Should I still listen to Hillsong music or sing it in my church? Or read John Howard Yoder? What about a book on anti-racism from an anti-gay pastor? Is this just another form of purity politics? Isn’t everyone a mix of good and bad?
These are challenging ethical and theological questions I frequently come across. I don’t claim to have the answers to these questions, but this is how I’ve negotiated these questions for myself.
First, I share that these questions are personal for me. I grew up in an anti-gay church, a church that exists to offer an anti-gay alternative to The Episcopal Church. Thank God social media wasn’t around at the time when I was most actively involved in the work of what is now ACNA. It would have been a true mess. I’m very grateful that I am not tied forever to what I believed at 16.

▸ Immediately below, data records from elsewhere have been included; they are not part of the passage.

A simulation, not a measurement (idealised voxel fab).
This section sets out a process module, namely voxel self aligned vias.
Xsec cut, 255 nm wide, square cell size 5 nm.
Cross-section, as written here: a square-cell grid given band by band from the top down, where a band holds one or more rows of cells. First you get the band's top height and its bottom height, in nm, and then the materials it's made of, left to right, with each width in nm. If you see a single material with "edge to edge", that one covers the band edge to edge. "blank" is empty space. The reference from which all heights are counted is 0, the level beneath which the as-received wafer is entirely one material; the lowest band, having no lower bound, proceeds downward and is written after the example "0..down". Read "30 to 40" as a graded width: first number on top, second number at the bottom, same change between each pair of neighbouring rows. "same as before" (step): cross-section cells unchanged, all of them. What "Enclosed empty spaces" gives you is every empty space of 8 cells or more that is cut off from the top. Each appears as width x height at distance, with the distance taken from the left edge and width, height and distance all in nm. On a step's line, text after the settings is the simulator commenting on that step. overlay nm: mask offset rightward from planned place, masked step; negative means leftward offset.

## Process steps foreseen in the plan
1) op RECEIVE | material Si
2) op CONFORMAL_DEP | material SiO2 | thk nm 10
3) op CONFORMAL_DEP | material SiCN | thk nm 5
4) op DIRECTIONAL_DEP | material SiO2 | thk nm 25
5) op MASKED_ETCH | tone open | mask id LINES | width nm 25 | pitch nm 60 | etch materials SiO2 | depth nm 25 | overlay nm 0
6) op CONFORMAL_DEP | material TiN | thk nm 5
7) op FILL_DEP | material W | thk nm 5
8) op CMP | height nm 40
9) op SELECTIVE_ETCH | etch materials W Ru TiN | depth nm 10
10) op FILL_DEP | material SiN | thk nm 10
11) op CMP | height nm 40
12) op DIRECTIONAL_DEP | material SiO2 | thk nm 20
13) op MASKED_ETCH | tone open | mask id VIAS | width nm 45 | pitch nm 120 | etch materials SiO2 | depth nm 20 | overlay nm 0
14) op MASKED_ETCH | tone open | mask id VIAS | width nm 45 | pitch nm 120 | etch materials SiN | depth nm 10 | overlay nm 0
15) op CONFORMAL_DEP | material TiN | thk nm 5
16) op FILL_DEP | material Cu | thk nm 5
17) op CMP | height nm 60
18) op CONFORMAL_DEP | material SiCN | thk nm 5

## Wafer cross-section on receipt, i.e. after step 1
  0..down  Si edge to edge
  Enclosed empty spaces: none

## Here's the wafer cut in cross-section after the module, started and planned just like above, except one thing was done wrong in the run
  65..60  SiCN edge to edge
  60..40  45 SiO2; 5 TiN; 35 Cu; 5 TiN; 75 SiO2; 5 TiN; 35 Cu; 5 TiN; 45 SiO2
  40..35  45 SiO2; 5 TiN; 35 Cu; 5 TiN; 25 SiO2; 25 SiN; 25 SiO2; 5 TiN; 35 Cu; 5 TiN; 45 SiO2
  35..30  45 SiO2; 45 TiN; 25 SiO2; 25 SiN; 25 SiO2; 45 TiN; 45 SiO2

The lack of my public footprint to advance ACNA’s anti-gay cause when I was a teenager doesn’t make me any less culpable. But I recognize that my complicity is complicated by the fact that my formation in this church began as a child. How much of what I received was beyond my control? How much of it did I look squarely in the eye and decide to forge through despite the harm? I don’t know the answer, but I do know this – I am consistently honest about the fact that, regardless of a clear line of commission, I said and did things that hurt people. It’s the hurt that matters, and I had something to do with that.
I don’t spend a lot of time wallowing in my shame over these years. I was a kid. I have asked forgiveness of the people who I know I hurt. And I work towards the liberation of queer folks, knowing my liberation is bound up in theirs. Sometimes that has been costly for me.
I love redemption stories. I love my own. I don’t want purity but I do want honesty. We owe each other the hard work of excavation and clarity about what we have given and cost one another. This is especially true for teachers, preachers, and writers -- people (like me) who have dedicated our lives to public formation. If our work (songs, poems, books, sermons) are acting on other people, then we have opened ourselves up to increased scrutiny.
These questions are also personal to me because I came to the Mennonite church through the writings of John Howard Yoder, the most prominent theologian in my tradition. Several years later survivors and advocates revealed that Yoder was a serial sexual predator who utilized his power and position to abuse dozens of women. Not only were these crimes covered up by church leaders, Yoder was moved to different institutions where he harmed even more women.
Like a lot of Mennonites, I had to decide what to do. I knew two things were true: there was no way to extract Yoder from my mind. He had formed me and pretending that wasn’t the case wouldn’t change the facts. I also knew that I was responsible to undertake the work of discovering how that formation acted on me. I was responsible to discover how reading Yoder passed along theology that justified his predation to himself and others. I undertook this with seriousness.
At no point did I say to myself, “his life just didn’t line up with his theology.” Of course it did. We are not brains floating inside a meat suit. The purpose of theological inquiry is to shape our lives! That doesn’t mean that every piece of theology I received from Yoder reveals a root in predation, but every word is linked to his abuse. I don’t need to make every book or essay into a justification of his behavior towards women, but I am careful to look at what has been passed down.
I also realized I don’t need Yoder. In some ways, Yoder’s theology offered an easy out to bypass work in my tradition that I needed to explore on my own. There are enough theologians and writers and hymn writers that I don’t need to rely on Yoder to guide my theological life. I can think without him, and so I do. I’ve made him non-essential for my theological life by not reading him. And now, two decades later, most of the ways I’m formed by Yoder are worked out of me, replaced by a larger crowd of witnesses.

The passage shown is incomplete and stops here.